I have divided this theme into two parts, owing to the fact that the dualism displayed by a Master and that demonstrated by a disciple are not identical or one and the same thing at advancing points of distinction. The subject, when you first approach it, seems of a relative simplicity, but a closer consideration of it will present great and unexpected dissimilarities.

In connection with the dual life of the disciple, the factors involved are the threefold personality (with an awakening or onlooking consciousness centered or focused in the brain), the soul which seems at first the ultimate goal of attainment but is later seen as simply a system or collection of fusing spiritual attributes, and the lowest aspect of the Spiritual Triad, the abstract mind. The disciple feels that, if he can attain the immediate and fused consciousness [435] of the three, he has attained; he realizes also that this involves the construction of the antahkarana. All these factors, for one who has just been admitted to the Path of Discipleship and who is just finding his place within an Ashram, seem an adequately difficult undertaking and one that engrosses every power which he possesses.

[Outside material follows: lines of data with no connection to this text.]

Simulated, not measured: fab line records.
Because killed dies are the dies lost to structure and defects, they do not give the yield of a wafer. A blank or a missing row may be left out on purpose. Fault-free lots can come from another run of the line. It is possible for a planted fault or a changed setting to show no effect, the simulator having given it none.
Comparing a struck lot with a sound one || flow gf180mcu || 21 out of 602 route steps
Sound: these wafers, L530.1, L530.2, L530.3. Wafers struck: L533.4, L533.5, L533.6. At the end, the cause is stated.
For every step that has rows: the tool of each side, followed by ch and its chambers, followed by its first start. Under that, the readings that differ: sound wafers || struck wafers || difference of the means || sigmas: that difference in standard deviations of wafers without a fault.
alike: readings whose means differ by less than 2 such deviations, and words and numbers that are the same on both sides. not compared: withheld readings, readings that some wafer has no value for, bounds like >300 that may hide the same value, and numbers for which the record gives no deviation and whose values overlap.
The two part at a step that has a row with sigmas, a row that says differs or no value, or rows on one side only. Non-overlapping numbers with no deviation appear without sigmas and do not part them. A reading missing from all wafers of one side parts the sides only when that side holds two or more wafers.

This, for the time being, is true and - until the third initiation - these objectives, their conscious fusion, plus a recognition of the divine planes of awareness to which they all admit him, indicate the disciple's task and keep him fully occupied. To the recognitions entailed he has to add a growing capacity to work on the levels of consciousness involved, remembering always that a plane and a state of consciousness are synonymous terms, and that he is making progress, becoming aware, building the antahkarana, training as a hierarchical worker within an Ashram, familiarizing himself with new and opening spiritual environments, widening his horizon, stabilizing himself upon the Path, and living upon the physical plane the life of an intelligent man within the world of men. He is demonstrating also no freakish peculiarities, but appears as a man of goodwill, of benevolent intelligence, of unalterable goodness, and of stem and unchangeable spiritual purpose. Is that enough of a goal for a disciple? Does it seem well-nigh impossible of accomplishment? Can you undertake such a proposition and make good your undertaking?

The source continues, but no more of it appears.